Inside it is dark, majestic and cavernous, with soaring windows, arches and pillars and a gothic influence. It is by no means my favourite cathedral in style but it has the capacity to inspire awe. David Sheppard, who was its Bishop from 1975 to 1997, worked tirelessly, along with the RC Archbishop, Derek Worlock, on issues of poverty and social reform and made a huge and lasting difference to the city of Liverpool. The two cathedrals stand tall on the skyline, at opposite ends of the (aptly named) Hope Street, almost giving the feel of guarding the city.
Friday, 9 March 2018
Liverpool Metropolitan Cathedral holds some wonderful stained glass, designed by the celebrated artists John Piper and Patrick Reyntiens (who also worked together on glass for Coventry Cathedral). The central circular lantern above the altar is particularly breathtaking, designed in three colours: red, blue and yellow, to represent the Trinity.
There are many panels of stained glass between the side chapels and within them too.
Traditional or modern, stained glass always appeals to me. The light patterns made when the sun shines through are sublime. Not much of that on the day I visited though. It was snowing, on and off, outside!
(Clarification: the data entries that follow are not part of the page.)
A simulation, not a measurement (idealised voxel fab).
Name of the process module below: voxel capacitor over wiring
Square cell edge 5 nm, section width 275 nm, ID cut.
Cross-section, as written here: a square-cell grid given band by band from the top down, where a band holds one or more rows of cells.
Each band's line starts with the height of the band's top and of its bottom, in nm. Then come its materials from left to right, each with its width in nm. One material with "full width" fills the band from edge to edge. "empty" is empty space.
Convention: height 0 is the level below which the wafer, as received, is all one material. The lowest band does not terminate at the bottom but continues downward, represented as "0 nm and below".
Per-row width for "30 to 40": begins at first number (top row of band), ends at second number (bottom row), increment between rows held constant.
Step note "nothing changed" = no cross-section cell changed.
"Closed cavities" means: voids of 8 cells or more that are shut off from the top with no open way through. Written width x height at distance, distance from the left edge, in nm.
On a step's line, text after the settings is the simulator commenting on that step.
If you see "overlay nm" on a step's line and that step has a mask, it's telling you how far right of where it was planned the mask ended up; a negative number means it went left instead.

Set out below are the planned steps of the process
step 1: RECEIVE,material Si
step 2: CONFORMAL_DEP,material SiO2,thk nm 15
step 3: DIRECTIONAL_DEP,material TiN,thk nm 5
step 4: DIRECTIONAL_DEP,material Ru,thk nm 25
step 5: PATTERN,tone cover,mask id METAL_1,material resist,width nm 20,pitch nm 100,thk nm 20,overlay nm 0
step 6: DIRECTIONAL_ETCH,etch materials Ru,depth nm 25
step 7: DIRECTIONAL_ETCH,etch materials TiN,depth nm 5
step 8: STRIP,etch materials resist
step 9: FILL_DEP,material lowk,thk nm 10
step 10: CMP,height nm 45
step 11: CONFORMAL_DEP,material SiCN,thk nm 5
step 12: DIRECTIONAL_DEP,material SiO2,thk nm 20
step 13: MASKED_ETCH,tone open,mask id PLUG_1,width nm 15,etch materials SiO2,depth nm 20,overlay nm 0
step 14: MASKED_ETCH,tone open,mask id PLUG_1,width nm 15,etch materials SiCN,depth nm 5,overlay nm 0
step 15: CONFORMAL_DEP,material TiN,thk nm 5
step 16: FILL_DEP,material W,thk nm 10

There are also some stained glass (or resin) panels outside the cathedral, lending some colour to the predominantly white concrete and Portland stone building.
Thursday, 8 March 2018
Liverpool's modernist Roman Catholic Cathedral, the Metropolitan Cathedral of Christ the King, is affectionately known as 'Paddy's Wigwam' as it looks very much like a great 'tent of meeting'. It was designed by Sir Frederick Gibberd and constructed in the mid 1960s. The idea for a great cathedral to serve the large Irish Catholic population of Liverpool had been conceived in Victorian times and various plans were drawn up, some work even started, but each time finance became problematic and the plans were shelved. A design by Sir Edwin Lutyens for a huge building was terminated with only the crypt built, and this modern design sits on top of that crypt. This building itself has suffered from severe structural problems, so much so that the architect was sued. Nevertheless, to look at, if not to maintain, it is pretty awesome both without and within.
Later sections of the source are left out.